2. Weights shall be established on our weighing facilities or on those of our sub-suppliers. Weight shall be evidenced by submission of the weighing report. Where permitted by law, the weights may be determined on a standard basis without weighing. Numbers of items, bundles, etc., indicated in the dispatch note for goods charged by weight shall be non-binding. If items are not weighed individually, the total weight of the consignment shall be used. Differences in contrast to the calculated individual weights shall be allocated proportionally.
1. Where acceptance inspection has been agreed, the goods may only be inspected at the supply facilities or our warehouse immediately after notification of readiness for acceptance. Personal acceptance charges shall be borne by the buyer, any material acceptance costs shall be charged on the basis of our price list or the price list of the supplying facility
2. Where acceptance is not performed or completed or is late for reasons for which we are not responsible, we shall have the right to ship the goods without acceptance or store them at the cost and risk of the buyer and pass on any resulting costs to the buyer.
VIII. Shipment, passage of risk, packaging, part deliveries
1. The shipping route and mode and the forwarding agent shall be determined by us.
2. Where transport on the specified route or to the specified location at the specified time proves impossible or is considerably impeded for reasons for which we are not responsible, we shall have the right to use a different route or deliver to a different location. Any additional costs incurred shall be borne by the buyer, who shall be given the opportunity to comment prior to such action.
3. The risk, including that of confiscation of the goods, shall pass to the buyer once the goods have been handed to the forwarding agent or carrier, or at the latest once they have left the warehouse or the supplier. This shall apply to all transactions and shall include goods for which charges have been prepaid and for shipments free to the buyer’s address. Insurance shall be arranged only by order and at the expense of the buyer. The duty and cost of unloading shall be the responsibility of the buyer.

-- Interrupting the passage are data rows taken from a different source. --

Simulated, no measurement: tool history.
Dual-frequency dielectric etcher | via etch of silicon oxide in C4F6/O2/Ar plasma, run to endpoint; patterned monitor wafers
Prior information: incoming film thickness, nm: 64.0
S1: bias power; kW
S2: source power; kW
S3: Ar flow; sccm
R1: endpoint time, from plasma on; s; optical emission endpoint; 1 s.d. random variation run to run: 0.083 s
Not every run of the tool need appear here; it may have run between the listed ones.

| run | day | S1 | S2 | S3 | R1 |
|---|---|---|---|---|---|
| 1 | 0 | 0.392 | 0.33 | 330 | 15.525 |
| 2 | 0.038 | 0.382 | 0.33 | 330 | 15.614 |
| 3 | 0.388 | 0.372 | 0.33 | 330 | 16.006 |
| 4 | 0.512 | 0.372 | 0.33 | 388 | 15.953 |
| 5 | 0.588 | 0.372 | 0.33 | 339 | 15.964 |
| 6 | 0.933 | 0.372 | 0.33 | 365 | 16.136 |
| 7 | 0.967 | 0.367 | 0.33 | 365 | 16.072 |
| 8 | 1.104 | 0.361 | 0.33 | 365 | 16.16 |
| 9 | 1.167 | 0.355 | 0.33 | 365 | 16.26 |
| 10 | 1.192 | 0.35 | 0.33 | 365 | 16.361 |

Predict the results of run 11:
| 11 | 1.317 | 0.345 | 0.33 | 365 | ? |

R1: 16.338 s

4. The goods shall be delivered without packaging and without protection against rust. Where customary in the trade, we shall deliver packaged goods. Suitable packaging, means of protection and/or transport may be arranged based on our experience at the expense of the buyer. These may be returned to our warehouse. We shall not assume any responsibility for the costs of the buyer for the return transport or for its own disposal of the packaging.
5. We shall have the right to make part deliveries within reasonable limits. Excess and short deliveries of the contractual quantity as customary in the trade shall be permissible.
6. Our delivery commitment and the handling of the shipment shall be subject to the commercial custom of the sea ports, e.g. the Antwerp Conditions as amended in 1972, etc.; CIF deliveries shall also be subject to regulations 2, 3, 5, 7 to 18 and 21 of the Warsaw-Oxford Rules 1932.
IX. Call Orders
1. Goods notified as ready for shipment as per contract shall be called immediately. Failure to do so shall entitle us, after a reminder, to ship them at our option at the cost and risk of the buyer or to store them at our discretion with immediate invoicing.
2. Where contracts are based on continuous deliveries, the buyer shall provide us with calls and batch instructions for approximately equal monthly quantities. Failure to do so shall entitle us to decide at our discretion.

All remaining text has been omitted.